Mezcal playboy

Yes, Mezcal Is an Aphrodisiac

Playboy visits Gem&Bolt to learn all about the alcohol's sexy origins

Atonaltzin

Vicente Reyes is standing at the front of our bus in a forest green military jacket as we drive down a highway outside of Oaxaca City, Mexico. “Should I start from the mythological part?” he asks the us like a camp counselor building suspense for a ghost story. A chorus of yes rings back to him. His audience is a group of glamorously bohemian travelers from all over the world, the kind you’d meet looking impeccably costumed at Burning Man (Potentially literally. They all go to Burning Man together, and have been going long before the layman found out about it). Reyes, co-founder of Gem&Bolt mezcal and director of operations for Mexico, begins to tell the tale of agave.

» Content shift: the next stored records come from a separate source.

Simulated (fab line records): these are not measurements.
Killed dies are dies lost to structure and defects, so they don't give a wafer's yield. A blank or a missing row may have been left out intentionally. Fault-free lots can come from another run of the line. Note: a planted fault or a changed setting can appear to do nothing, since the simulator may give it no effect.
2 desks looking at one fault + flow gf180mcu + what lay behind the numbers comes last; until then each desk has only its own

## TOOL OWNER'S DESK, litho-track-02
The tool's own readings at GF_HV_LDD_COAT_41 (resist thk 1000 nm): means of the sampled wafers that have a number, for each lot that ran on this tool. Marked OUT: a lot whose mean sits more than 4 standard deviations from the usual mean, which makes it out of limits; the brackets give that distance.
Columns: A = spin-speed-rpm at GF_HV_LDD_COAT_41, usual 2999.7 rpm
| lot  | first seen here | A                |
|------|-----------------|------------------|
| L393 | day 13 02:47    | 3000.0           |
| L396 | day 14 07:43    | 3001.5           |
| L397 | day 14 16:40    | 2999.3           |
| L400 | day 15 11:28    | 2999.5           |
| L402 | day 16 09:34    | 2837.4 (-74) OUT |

We’re on our way to the Gem&Bolt distillery, driving past Yagul, a UNESCO World Heritage site in the Tlacolula Valley that Reyes calls the cradle of civilization’s agriculture. He’s right. Archeologists have discovered evidence at Yagul that proves its prehistoric residents to be the first to domesticate maize and other plants on the continent of North America. Reyes’ story starts before those ancient hunter gatherers turned into farmers. He tells us of Mayahuel, the generous goddess of agave and fertility who had 400 breasts that could feed everyone. “Agave is a representation of life itself,” Reyes says.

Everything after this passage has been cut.